There is every bit of evidence that the court knew it was treading on shaky ground, and that they could not even decide which justification to use to strike down a Texas abortion ban. Additionally, the court had trouble deciding even whose side they were on.

Blackmun argued during a court conference that there “is no absolute right to do with one’s body what you like.” He argued instead, that the Texas law was extreme and said it did “not go far enough to protect doctors.”

The court did not lack imagination or dictum, but did lack solid constitutional grounds for taking up and then deciding such an issue as abortion. In a lackluster attempt to find constitutional viability to strike down a State abortion ban, the court had to defy common sense while also making a mockery out of the Ninth and Fourteenth Amendments.
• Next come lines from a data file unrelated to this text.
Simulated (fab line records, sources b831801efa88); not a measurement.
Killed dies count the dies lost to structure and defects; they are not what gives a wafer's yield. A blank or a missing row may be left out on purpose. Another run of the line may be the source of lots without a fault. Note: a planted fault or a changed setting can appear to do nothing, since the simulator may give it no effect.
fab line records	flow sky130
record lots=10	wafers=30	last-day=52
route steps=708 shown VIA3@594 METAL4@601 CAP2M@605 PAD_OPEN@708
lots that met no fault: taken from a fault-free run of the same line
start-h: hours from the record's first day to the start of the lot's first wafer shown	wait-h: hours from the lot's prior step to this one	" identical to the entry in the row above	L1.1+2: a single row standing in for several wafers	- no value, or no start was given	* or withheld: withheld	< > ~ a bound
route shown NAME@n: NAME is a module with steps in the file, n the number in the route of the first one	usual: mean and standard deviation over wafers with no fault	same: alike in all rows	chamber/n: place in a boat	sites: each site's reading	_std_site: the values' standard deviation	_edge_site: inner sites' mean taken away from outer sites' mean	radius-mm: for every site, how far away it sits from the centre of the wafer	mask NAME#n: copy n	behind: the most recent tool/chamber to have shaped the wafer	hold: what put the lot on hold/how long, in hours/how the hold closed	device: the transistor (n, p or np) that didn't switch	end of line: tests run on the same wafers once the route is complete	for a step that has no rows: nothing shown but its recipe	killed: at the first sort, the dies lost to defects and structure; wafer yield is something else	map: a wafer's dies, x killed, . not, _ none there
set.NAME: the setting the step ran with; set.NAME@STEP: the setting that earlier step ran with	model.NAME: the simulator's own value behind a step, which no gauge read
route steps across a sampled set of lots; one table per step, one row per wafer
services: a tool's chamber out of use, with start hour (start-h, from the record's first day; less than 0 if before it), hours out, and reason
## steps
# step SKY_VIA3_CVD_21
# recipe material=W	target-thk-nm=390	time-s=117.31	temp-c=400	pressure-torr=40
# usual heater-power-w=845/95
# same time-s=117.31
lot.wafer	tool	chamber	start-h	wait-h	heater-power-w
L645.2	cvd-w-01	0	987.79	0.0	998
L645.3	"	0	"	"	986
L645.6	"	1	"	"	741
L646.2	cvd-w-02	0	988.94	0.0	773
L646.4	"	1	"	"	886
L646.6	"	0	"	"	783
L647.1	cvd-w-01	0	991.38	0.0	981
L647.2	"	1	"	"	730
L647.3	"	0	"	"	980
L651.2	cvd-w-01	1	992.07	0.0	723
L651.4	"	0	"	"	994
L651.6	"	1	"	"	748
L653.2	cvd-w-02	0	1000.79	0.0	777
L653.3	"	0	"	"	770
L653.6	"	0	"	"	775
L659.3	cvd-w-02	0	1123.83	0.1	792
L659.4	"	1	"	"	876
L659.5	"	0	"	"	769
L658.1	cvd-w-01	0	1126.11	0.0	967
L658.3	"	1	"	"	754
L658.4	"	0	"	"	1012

The Ninth Amendment merely prevented the government from “assuming by implication, that those rights that were not singled out, were intended to be assigned into the hands of the General Government…” What did the Roe court do? It assumed those unenumerated rights (that only the people can define) belonged by implication, to the General Government to define and assert.

In doing so, they turned the Ninth Amendment on its head and asserted the very evil the Ninth sought to prevent. Judicial activism does not get any nuttier than this.

The Court in Roe just could not accept the fact the power over rights and liberties of the people were left with the people and not with them. Moreover, the 3Ninth Congress who had framed the Fourteenth Amendment had no desire to invest any such power over to the Federal Government, either.

If anyone has any doubt about this, then they should consider the fact the Fourteenth Amendment dealt with only those privileges and immunities found in article 4, section 2 and the Fifth Amendment - not unenumerated rights or rights under any the first ten Amendments. Furthermore, considering the uproar by the Fourteenth Amendments framers over the proposed and rejected Sherman Amendment of 1871 should be a stark reminder that they did not intend for the Federal Government to meddle in the affairs of the people in governing themselves through their own laws - including abortion bans.

The judiciary was not, by design, vested with any legislative powers according to James Madison when introducing the Bill of Rights in the House:

The powers delegated by the Constitution are appropriated to the departments to which they are respectively distributed; so that the legislative department shall never exercise the powers vested in the executive or judicial nor the executive exercise the powers vested in legislative or judicial, nor the judicial exercise the powers vested in the legislative or executive departments.

Liberal activists on the Supreme Court have transformed the Constitution from one of limited defined powers to an instrument of unlimited interpretations that not only dishonors justice itself, but also the entire foundation for which our democracy rests upon: the sovereignty of the people.

Roe vs. Wade has been called many things, but to those blessed with dignity, never constitutional law.